I'm Brad Nicholson. I've been around, but Destructoid is where my dawgs at. You can see my work here, at MTV, at Giant Bomb or other great places around the Internet. I also run a podcast called The Electric Hydra and work out a lot in my spare time. Yeah. I keep busy.
At Gen Con I had the awesome opportunity to meet up with some of the folks at Wizards of the Coast. As many of you may recognize already, I write at a videogame-centric website called Destructoid. When I took the appointment to see the people behind Magic: The Gathering, I was a little apprehensive. I knew exactly nothing about the game. I didn’t know how it was played, what the cards looked like, or even if I could fancy up a conversation worth having.

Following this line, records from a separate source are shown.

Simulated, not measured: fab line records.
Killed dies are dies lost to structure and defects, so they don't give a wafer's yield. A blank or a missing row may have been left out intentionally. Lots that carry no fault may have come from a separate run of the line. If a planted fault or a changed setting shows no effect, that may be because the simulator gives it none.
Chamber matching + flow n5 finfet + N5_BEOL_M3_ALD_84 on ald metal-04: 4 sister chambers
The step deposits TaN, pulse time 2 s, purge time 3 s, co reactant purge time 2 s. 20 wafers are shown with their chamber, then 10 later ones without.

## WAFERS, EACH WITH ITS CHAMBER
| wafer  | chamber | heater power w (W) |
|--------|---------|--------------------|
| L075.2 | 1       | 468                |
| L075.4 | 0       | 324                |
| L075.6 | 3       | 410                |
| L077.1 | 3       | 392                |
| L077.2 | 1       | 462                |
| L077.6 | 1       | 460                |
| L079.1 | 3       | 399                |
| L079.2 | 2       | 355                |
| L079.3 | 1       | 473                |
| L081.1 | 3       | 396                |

Instead of talking about the intricacies of the game, we found ourselves talking about the biggest problem that every game faces. We talked about accessibility. Accessibility is an issue that most developers face in my industry, especially with Massively Multiplayer Online Role Playing Games (MMORPGS.) When players first boot up a popular title like Dungeons and Dragons Online, they’re introduced to a world that seems to be limitless. It’s the “fear factor.” Players are forced to ask themselves questions they really shouldn’t about how to play, what to do, or even whom to talk to. The human element in MMORPGS can serve to assuage fears, but guilds, teams, or even the culture of the game is oftentimes largely segmented.
Much like the first time you booted up Silicon Knight’s Too Human or Turbine’s Dungeons and Dragon’s Online, Magic: The Gathering can seem like a seriously daunting game. In fact, I’m still not sure if it isn’t daunting. My observations of Magic in action have been minimal at best. As cliché as it can be, my first real experience with the game was in the basement of my university. I had an appointment that I had to make and I nearly knocked over a table of six-to-eight people eagerly playing across from each other. They were all dressed in darker garb but possessed a look of intensity. Perhaps their intense stare was a result of me knocking over their cards, but I like to think it was the result of strategic thinking.
I remember apologizing and running to the room I needed to be in and thinking how silly the game was. It seemed like the natural thought progression for someone as trendy as I try to be. After the appointment I found myself back at their table, staring at the players again. As a videogame enthusiast I was captured by their unique choice of game. In my world of visual stimuli I was surprised to find that people still found a fantasy outlet without a TV or PC monitor.
Of course, it would be unfair for me to say that I never had an interest in learning about the game. I love all games. When I was younger and not hooked on Pitfall or Super Mario Bros., I was captivated by games in general. Essentially, I’m saying that Monopoly still holds up in my book. Why not Magic, then? I’m still not quite sure.
Regardless, the conversation at Gen Con went surprisingly well after I mentioned that I didn’t know how to play. That interest that I have in all games finally erupted into a full-fledged desire to check out Magic: The Gathering. I was told that Wizards of the Coast had trotted out a new two-player package, designed to teach the basics of the game. Last night I bit the bullet and purchased it.
From here on I’m going to begin posting about my experience with the game. How I begin to learn, where I stumble, what I think can improve and how poorly I perform. In the interest of full disclosure, my partner will be my girlfriend who is willing to try to have fun with it, but doesn’t have the same passion for games that I have. I’ll let you know how she does as well considering that I still haven’t exactly sold her on the idea yet.